For some bartenders, it’s a huge sacrifice to work on holidays, and for others, it’s a welcome excuse to skip out on family drama. Regardless of where you stand, all bartenders must pay their dues and clock in for a holiday or two. Here are seven lessons bartenders have picked up from working holidays.
1. Prepare for the strange.
Around holidays, there is a dramatic redistribution of clientele. Most of the “normals” go on vacation, visit family, or host parties, so you’re left with a blend of service industry people, tourists, and weirdos. Social interactions take on a different rhythm. It’s all very David Lynch.
2. You must emotionally distance yourself.
When you know you’re going to be working on a holiday, it’s important to mentally treat it like any other day. Turn your phone off — it’s best to avoid potential FOMO. Working holidays isn’t as bad if you approach it with a “well, we’re stuck here, but let’s make the most of it” vibe. Once you start jonesing for eggnog and It’s a Wonderful Life, you’re a goner.
3. It will still get emotional.
That being said, holidays still trigger emotions, often unexpectedly, and there’s only so much you can control. Bar guests will run the gamut from uptight and stressed out to cutting way too loose. It’s your job to help counteract the holiday blues and to oversee the bacchanals. Add to it your own emotional roller coasters, as well as those of your co-workers’, and odds are that you or someone you know will end up crying over their beer by the end of the night.

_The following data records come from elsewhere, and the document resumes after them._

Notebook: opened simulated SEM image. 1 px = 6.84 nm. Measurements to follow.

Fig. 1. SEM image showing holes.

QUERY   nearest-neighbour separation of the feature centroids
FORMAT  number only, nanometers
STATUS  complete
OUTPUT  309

4. Deep bonds are forged in the holiday trenches.
Few things bond co-workers like sharing a drink at a shitty dive bar after a slammed holiday shift. Like it or not, your co-workers are your family.
5. You will piss off loved ones.
No matter how long you work in the service industry, your mom will never fully understand why you couldn’t get your Christmas shift covered. Boyfriends/girlfriends, husbands/wives, best friends, and roommates will take turns chewing you out for missing birthdays and bridal showers. Try your best to make every other invite, but at the end of the day, if you don’t work, you don’t get paid.
6. Every restaurant or bar should close one day a year.
Thanksgiving or Christmas are good options, but it could be another day, depending on the traffic patterns of the bar. Owners may lose some money, but it’s worth it for staff morale. Perhaps, pick your slowest day of the year and close for a staff party. There’s something very special about being able to spend time with your co-workers when no one has to work. And when you spend your life serving others, it’s essential to take time to honor the work that you do.
7. It’s feast or famine.
Are you a bartender at a sports bar on Valentine’s or a bespoke cocktail spot on Super Bowl Sunday? Depending on the holiday, your bar will either be slammed or empty, and that’s just the nature of things.